May 20, 2025, 10:49 p.m. ET
New emails document how a top aide to Tulsi Gabbard, the director of national intelligence, ordered analysts to edit an assessment with the hope of insulating President Trump and Ms. Gabbard from being attacked for the administration’s claim that Venezuela’s government controls a criminal gang.
“We need to do some rewriting” and more analytic work “so this document is not used against the DNI or POTUS,” Joe Kent, the chief of staff to Ms. Gabbard, wrote in an email to a group of intelligence officials on April 3, using shorthand for Ms. Gabbard’s position and for the president of the United States.
The New York Times reported last week that Mr. Kent had pushed analysts to redo their assessment, dated Feb. 26, of the relationship between Venezuela’s government and the gang, Tren de Aragua, after it came to light that the assessment contradicted a subsequent claim by Mr. Trump. The disclosure of the precise language of Mr. Kent’s emails has added to the emerging picture of a politicized intervention.
The final memo, which is dated April 7 and has since become public, still contradicts a key claim that Mr. Trump made to justify sending people accused of being members of the gang to a notorious Salvadoran prison without due process.

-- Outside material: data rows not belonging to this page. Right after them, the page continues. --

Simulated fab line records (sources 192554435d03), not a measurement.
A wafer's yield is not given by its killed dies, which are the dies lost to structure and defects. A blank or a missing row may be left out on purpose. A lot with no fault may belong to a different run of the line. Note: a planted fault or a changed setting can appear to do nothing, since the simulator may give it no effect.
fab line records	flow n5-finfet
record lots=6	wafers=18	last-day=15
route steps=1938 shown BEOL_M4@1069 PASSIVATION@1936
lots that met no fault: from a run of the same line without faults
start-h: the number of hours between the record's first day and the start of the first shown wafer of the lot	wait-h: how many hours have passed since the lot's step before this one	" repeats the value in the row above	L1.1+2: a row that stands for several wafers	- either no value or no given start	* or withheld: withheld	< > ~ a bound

Emails on the topic from Mr. Kent, who is also Mr. Trump’s pending nominee to lead the National Counterterrorism Center, have circulated within the intelligence community and were described by people briefed on them. Mr. Kent’s interventions have raised internal alarms about politicizing intelligence analysis.
Defenders of Mr. Kent have disputed that his attempted intervention was part of a pressure campaign, arguing he was trying to show more of what the intelligence community knew about the gang.